When students swipe into Harvard’s upperclassman dining halls, their names are covered with cardboard or paper taped to the ID scanners — a precaution taken to hide the legal names of transgender students still programmed to appear on the displays.

Behind the temporary fix is a long-standing problem in at least two of Harvard’s central databases: they do not remove legal names for students who use preferred names instead, whether because of personal preference or gender identity.

Harvard mailing addresses, emails from administrators, and dining hall scanners all default to using students’ legal names and are not updated when students change their names in my.harvard, the University’s central administrative site. The Harvard Alumni Directory allows affiliates to add a nickname to appear in quotes next to their legal name, but provides no option on the website to remove a name.

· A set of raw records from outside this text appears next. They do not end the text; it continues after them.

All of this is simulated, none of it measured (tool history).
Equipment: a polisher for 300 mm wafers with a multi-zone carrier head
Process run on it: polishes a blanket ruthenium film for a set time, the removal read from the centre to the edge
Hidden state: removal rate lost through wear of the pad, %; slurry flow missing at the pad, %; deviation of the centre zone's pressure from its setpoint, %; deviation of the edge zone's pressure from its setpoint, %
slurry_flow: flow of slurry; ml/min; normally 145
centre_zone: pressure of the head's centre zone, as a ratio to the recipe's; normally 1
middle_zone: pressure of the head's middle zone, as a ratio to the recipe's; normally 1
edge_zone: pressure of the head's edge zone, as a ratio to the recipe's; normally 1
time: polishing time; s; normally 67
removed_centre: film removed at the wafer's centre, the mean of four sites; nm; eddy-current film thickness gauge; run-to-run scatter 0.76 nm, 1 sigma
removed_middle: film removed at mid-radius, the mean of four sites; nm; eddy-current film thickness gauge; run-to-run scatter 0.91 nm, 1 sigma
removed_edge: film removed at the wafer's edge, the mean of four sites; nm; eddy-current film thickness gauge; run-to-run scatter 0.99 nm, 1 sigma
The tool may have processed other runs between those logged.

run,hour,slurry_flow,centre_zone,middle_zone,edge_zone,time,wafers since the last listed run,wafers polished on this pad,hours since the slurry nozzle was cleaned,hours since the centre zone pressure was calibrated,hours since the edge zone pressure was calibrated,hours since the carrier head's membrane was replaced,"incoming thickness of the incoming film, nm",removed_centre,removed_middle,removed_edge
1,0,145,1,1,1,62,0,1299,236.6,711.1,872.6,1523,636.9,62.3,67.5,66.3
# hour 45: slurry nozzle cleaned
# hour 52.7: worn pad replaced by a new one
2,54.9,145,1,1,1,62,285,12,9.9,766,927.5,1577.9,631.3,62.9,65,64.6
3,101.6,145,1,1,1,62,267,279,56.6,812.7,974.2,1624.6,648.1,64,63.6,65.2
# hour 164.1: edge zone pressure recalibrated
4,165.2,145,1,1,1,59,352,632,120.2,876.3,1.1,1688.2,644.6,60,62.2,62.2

Harvard Trans+ Community Celebration co-director E. Matteo Diaz ’27 said the directory discrepancies present a serious issue for transgender students, many of whom do not use or identify with their legal name.

“Having a legal name that doesn’t reflect your identity pop up can be a really discomforting, distressing experience — something that’s difficult and can make you feel kind of at odds with your environment, with people around you,” said Diaz, also a Crimson Editorial editor and Diversity and Inclusivity Chair.

Students are asked at the beginning of each semester to verify their preferred name in my.harvard, and can change their name in the system at any time. But when preferred name changes were made mid-semester, students said there was a weeks-long delay before some Harvard systems began reflecting the change, while others simply never did.

Madison Codding ’27, a transgender student who changed her preferred name in the middle of the spring semester, said her name on Canvas was updated more than two weeks after she entered it into my.harvard.

Even after being told by her academic advisor that “the back end of Harvard’s servers” had been updated with her new name, Codding said “there are still a couple significant holdouts,” including the dining hall scanners.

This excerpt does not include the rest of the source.